If the latter, we probably want to keep this Payu driver out of main and we should start writing a dedicated ACCESS-OM3 driver.

aekiss commented 1 year ago

Thanks for looking at this. Good question - I think it will definitely be needed for development of ACCESS-OM3 for comparing to CIME/CESM, but it's too early to say what config the final production version will use. The inputs will all be different, but maybe the directory and file structure can be retained.

But if we call it the cesm driver then we should be able to put it into main and then adapt or duplicate it for an accessom3 driver as needed, right?

dougiesquire commented 1 year ago

But if we call it the cesm driver then we should be able to put it into main and then adapt or duplicate it for an accessom3 driver as needed, right?

Yes... I think. But I think the cesm driver possibly needs a bit of rethinking.

dougiesquire commented 1 year ago

In the TWG meeting it was noted that the io_layout = 1,1 was potentially a limiting factor to scalability, so you're definitely going to want to be able to collate outputs, which is already something that is handled by the fms driver. I don't think you want to reimplement that. A couple of options spring to mind:

  1. Split the collating code out to some sort of 'tools` module and import it in both drivers
  2. Do some sort of fancy-dancy python multiple inheritance which I have zero knowledge of to grab the collate functionality from the fms driver (not even sure that is possible, pure speculation)

Possibly an FmsCollate mixin?

aidanheerdegen commented 1 year ago

But I think the cesm driver possibly needs a bit of rethinking.

If it works I'd merge and work on improvements with follow up PRs, unless we're talking a radical rethink.

Possibly an FmsCollate mixin?

Yeah that is what I was thinking of with "fancy-fancy python multiple inheritance".

dougiesquire commented 1 year ago

If it works I'd merge and work on improvements with follow up PRs, unless we're talking a radical rethink.

What I'm thinking is that we might want to have a different approach than specifying the CESM model components in the config.yaml. This only makes sense for CESM-CMEPS models and it's maybe a bit confusing to users how components is different than submodels.

As suggested by @micaeljtoliveira, I'm thinking a CesmCmepsBase class that specific configurations inherit from (e.g. AccessOm3).

dougiesquire commented 1 year ago

There are some rough edges that should be fixed - e.g. payu sweep doesn't work reliably (sometimes removes link but not dir that was linked to)

@aekiss, I've been unable to reproduce this. Can you provide any more details about what happened?

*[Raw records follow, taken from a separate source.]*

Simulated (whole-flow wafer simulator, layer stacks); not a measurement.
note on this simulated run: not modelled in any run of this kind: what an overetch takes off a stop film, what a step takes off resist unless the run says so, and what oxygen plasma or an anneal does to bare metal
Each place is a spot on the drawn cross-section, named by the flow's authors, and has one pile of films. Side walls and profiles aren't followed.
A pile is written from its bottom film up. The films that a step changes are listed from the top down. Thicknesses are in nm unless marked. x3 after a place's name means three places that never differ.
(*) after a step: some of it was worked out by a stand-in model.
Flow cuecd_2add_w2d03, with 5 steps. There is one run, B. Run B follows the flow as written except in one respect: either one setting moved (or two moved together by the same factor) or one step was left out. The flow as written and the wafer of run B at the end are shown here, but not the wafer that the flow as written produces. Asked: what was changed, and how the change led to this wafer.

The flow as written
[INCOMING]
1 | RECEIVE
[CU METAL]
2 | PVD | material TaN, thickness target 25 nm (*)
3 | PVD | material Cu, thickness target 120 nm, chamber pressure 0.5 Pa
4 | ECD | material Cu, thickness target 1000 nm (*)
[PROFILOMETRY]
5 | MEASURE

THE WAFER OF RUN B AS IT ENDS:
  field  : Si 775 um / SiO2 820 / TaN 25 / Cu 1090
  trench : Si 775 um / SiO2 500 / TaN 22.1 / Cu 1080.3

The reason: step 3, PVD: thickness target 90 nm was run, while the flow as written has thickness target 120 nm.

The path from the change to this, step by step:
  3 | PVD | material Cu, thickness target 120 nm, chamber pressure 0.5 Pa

aekiss commented 1 year ago

Just ignore my comment - it was very sporadic. If it happens enough to be an problem I'll make an issue for it.

dougiesquire commented 1 year ago

@aidanheerdegen are you the right person to ping for a review?

There is now a AccessOm3 driver that inherits from a new CesmCmepsBase. The AccessOm3 driver will collate mom output. This can be used to run the config at:

(after a couple of small tweaks to the config that I haven't pushed yet). 

It would also be trivial to create drivers from CesmCmepsBase to run the following configs:

but I personally don’t think this is worthwhile. It will just clutter the payu.models module with drivers that probably no one will ever use. Instead, I’d suggest we archive those config repos and make it clear in their READMEs that those CESM-CMEPS configs are not supported in the main branch of payu. We can always add the drivers later if we decide we want them.

Once this PR is merged, I’ll update the configs above.

aekiss commented 1 year ago

Awesome, thanks @dougiesquire, I like this inheritance approach.

We should retain these configs, as these combinations will actually be used a lot, and so we will need payu support for them as part of the staged development plan https://github.com/COSIMA/MOM6-CICE6 https://github.com/COSIMA/CICE6-WW3

dougiesquire commented 1 year ago

We should retain these configs, as these combinations will actually be used a lot, and so we will need payu support for them as part of the staged development plan https://github.com/COSIMA/MOM6-CICE6 https://github.com/COSIMA/CICE6-WW3

Sure. Any thoughts on what to call the payu models for these (ie what's entered in the config.yaml)? Perhaps something like "cesm-mom6-cice6" and "cesm-cice6-ww3"? If we go this route then perhaps we should rename "access-om3" to "cesm-mom6-cice6-ww3" for consistency (at least until things are more bedded down), although that's a bit of a mouthful...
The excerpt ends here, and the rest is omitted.